A related question that is perhaps not posed as much, nor made explicit, is: Should we test? This question is really fundamental, and equally central to considerations of test use and consequences. To illustrate this point with a recent unsettling example, an airline introduced a factual knowledge test administered solely through the medium of one language spoken in a country with 11 official languages—effectively rendering it a second language reading and writing proficiency test for the majority of the country’s nationals. The stated purpose was verification of the legitimacy of passports from the country, and thus the airline essentially introduced a new, random border control check and entry requirement with this test. Fortunately, after public outcry (including from representatives of language boards from the country concerned), the test was withdrawn, but it seemed the airline had never in the first place asked the question of whether they should test. A less extreme example may be the introduction of, for example, national, standardized tests, or of weekly progress tests, in regular language education. The first question that ought to be asked is: Does it address an issue or need in the language education system, and is a language test a meaningful, useful, and justifiable tool for addressing the issue? Sometimes, despite an identifiable reason, the answer may be that we should not test (e.g., language testing purely as an accountability check, language testing for ideological reasons rather than language use reasons). From a validation perspective, the question of “should we be testing” feeds into the consequence inference in argument-based approaches or consequential validity in the socio-cognitive approach, that is, will the intended use of the test scores (and thus of the test itself in the first place) result in positive consequences.

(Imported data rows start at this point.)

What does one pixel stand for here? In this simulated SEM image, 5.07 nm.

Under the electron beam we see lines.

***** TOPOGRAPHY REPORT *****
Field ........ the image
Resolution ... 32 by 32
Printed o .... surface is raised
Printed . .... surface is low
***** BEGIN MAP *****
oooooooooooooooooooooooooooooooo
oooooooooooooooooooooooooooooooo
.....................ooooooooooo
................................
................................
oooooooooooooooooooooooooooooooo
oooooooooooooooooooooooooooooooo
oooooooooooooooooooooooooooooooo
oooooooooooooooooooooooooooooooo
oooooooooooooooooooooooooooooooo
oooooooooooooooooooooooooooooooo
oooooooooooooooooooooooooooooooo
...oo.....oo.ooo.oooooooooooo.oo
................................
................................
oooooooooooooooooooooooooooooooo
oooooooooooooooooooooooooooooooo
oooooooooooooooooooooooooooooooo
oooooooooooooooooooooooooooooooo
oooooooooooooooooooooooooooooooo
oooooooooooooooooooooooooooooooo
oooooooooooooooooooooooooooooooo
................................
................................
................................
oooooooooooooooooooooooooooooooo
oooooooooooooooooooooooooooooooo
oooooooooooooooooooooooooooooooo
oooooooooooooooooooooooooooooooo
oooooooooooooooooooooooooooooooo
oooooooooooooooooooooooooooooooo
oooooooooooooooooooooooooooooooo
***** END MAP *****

An important task for our field is therefore to ensure that both parts of the why-question (what do we test for, and should we test) continue to be asked and evaluated systematically, openly, and critically. This requires extensive language assessment literacy and ethical language testing of us as scholars and practitioners. It also necessitates continued and expanding efforts in language assessment literacy development of test commissioners and score users.

Two more pleas

Finally, I would like to put forward two further opportunities for our field. First, I think it is fair to say that our field has reached firm maturity by now, with a significant body of work we can rely and build on. This includes empirical work conducted on similar topics, often with similar methodologies, even when in different contexts. Therefore, our field is in a position now to not only continue conducting new empirical studies, but also to increasingly take stock through synthetic approaches such as systematic reviews or meta-analyses. As Luke Plonsky’s bibliography of meta-analysis in applied linguistics demonstrates, these are proportionally still limited in language testing and assessment (https://lukeplonsky.wordpress.com/bibliographies/meta-analysis/). Such synthetic approaches can provide us, however, with greater insights into the scalability and generalizability of research findings and issues, as well as help shape our future research and development agenda.

Second, and perhaps most crucially, I would like to make a plea for further diversification of voices in our field. This is about ensuring the growing representation of the views and lived experiences of stakeholders such as test-takers, parents, classroom teachers, and test score users, as well as representation of the diversity within each of these stakeholder groups (e.g., cultural, economic, educational, geographical, linguistic, etc.). It is also about further awareness of and increases in language assessment research and practice of a diversity of languages and of diversity within language and language use. Within the scholarly community, it is about much stronger representation of perspectives and work from, for example, the Global South and other underrepresented regions, as well as underrepresented voices within well-represented regions. And finally, it might also involve looking into the representation of ourselves as stakeholders, how we and our work are being constructed, for example, in the media or by policy makers, and the pathways we (are [not] prepared to) walk in language testing and assessment.

Footnotes

Declaration of conflicting interests

The author declared no potential conflicts of interest with respect to the research, authorship, and/or publication of this article.

Funding

The author received no financial support for the research, authorship, and/or publication of this article.

ORCID iD

Tineke Brunfaut

References

Alderson

J. C.

(2000). Assessing reading. Cambridge University Press.

Attali

Runge

LaFlair

G. T.

Yancey

Goodwin

Park

von Davier

A. A.

(2022). The interactive reading task: Transformer-based automatic item generation. Frontiers in Artificial Intelligence, 5, Article 903077. https://doi.org/10.3389/frai.2022.903077

Bachman

L. F.

(2000). Modern language testing at the turn of the century: Assuring that what we count counts. Language Testing, 17(1), 1–42. https://doi.org/10.1177/026553220001700101

Bachman

L. F.

(2005). Building and supporting a case for test use. Language Assessment Quarterly, 2(1), 1–34. https://doi.org/10.1207/s15434311laq0201_1

Council of Europe. (2020). Common European framework of reference for languages: Learning, teaching, assessment—Companion volume. https://www.coe.int/lang-cefr

Kane

M. T.

(2013). Validating the interpretations and uses of test scores. Journal of Educational Measurement, 50(1), 1–73. https://doi.org/10.1111/jedm.12000

Messick

(1989). Validity. In Linn

R. L.

(Ed.), Educational measurement (3rd ed.; pp. 13–103). American Council on Education/Macmillan.

Schmidgall

J. E.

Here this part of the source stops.